Exactly. It's debatable whether Jesus really even existed. It's far more likely that he is a conglomeration of different older gods and legends, after all. Jesus isn't as sound a historical figure as many think.
Horseshit.
I don't often agree with Christian apologists, but if you will take the trouble to actually read their responses to rubbish like
The God Who Wasn't There, you will find that your position has been thoroughly debunked.
Saying that "it's debatable that Jesus ever existed" is like saying "it's debatable that the Holocaust ever happened" or "it's debatable that we went to the Moon." It's tinfoil-hattery.
Jesus of Nazareth was an historical figure. Jesus
Christ, by contrast, is a figure of myth and legend.
What's more: Jesus Christ is regarded by Christians as a
god--one of the three figures of the Christian Trinity--the "dominus" in "anno domini".
You're trying to separate the religion from the "man," which simply cannot be done. The story of Jesus affected society through religion, and by no other means. That is why it is a matter of semantics.
No. The problem here is that
you don't know what you're talking about, and are stubbornly persisting in your own error, 'as a dog returns to its vomit.'
In fact--that's one of the worst arguments I've ever heard. Let's go through that line by line.
You're trying to separate the religion from the "man," which simply cannot be done.
Wrong. In fact--the religion didn't even
exist when the man was alive. See Barrie Wilson's
How Jesus Became Christian for some recent scholarship on this subject.
Arguing that "you cannot separate Christianity from Jesus" is like arguing "you cannot separate astronomy from Copernicus" or "you cannot separate physics from Newton."
In fact, you not only
can separate these things--you
must. Subsequent research has shown that what both Copernicus and Newton said was only approximately true. Their works now possess only historical significance.
The story of Jesus affected society through religion, and by no other means.
Irrelevant. It is possible to recognize the religious-historical significance of Jesus of Nazareth without believing that he was god.
In fact, the Islamic calendar does something just like this, by using the Hijra--the emigration of Mohammed and his followers to Medina--as its epoch.
And
that is the problem that you are perversely
refusing to recognize. That the terms BC and AD explicitly refer to Jesus, not as a man,
but as a god--as Christ, and Lord. "Anno domini" is a contraction of a longer phrase--
anno domini nostri iesu christi--"the year of our Lord Jesus Christ."
As I said: to use either term is to confess that Jesus Christ is Lord. That may seem like a trivial thing to you. But it's a very serious matter to other people.

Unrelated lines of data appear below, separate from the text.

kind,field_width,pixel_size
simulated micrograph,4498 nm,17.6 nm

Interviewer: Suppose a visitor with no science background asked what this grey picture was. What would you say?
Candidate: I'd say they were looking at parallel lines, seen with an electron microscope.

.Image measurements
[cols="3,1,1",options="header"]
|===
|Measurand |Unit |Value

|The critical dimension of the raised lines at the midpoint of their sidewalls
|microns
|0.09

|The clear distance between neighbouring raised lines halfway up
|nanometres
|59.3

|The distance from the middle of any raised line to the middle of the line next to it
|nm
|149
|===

Take Jewish people, for example--some of whom consider it taboo even to write the word "Lord":
Jews do not generally use the words "A.D." and "B.C." to refer to the years on the Gregorian calendar. "A.D." means "the year of our L-rd," and we do not believe Jesus is the L-rd. Instead, we use the abbreviations C.E. (Common or Christian Era) and B.C.E. (Before the Common Era)
Source:
Jewish Virtual Library.
That is why it is a matter of semantics.
I have already explained--
three times, now--why the difference between BCE/CE and BC/AD is
not simply a matter of semantics.
Those two expressions
do not mean the same thing. Not in practice, and not in theory. If they
did mean the same thing, then there wouldn't be a problem.
You may not think so, but other people
are smart enough to recognize a distinction without a difference when they see one. This is a distinction
with a difference, whether you're willing to acknowledge it, or not.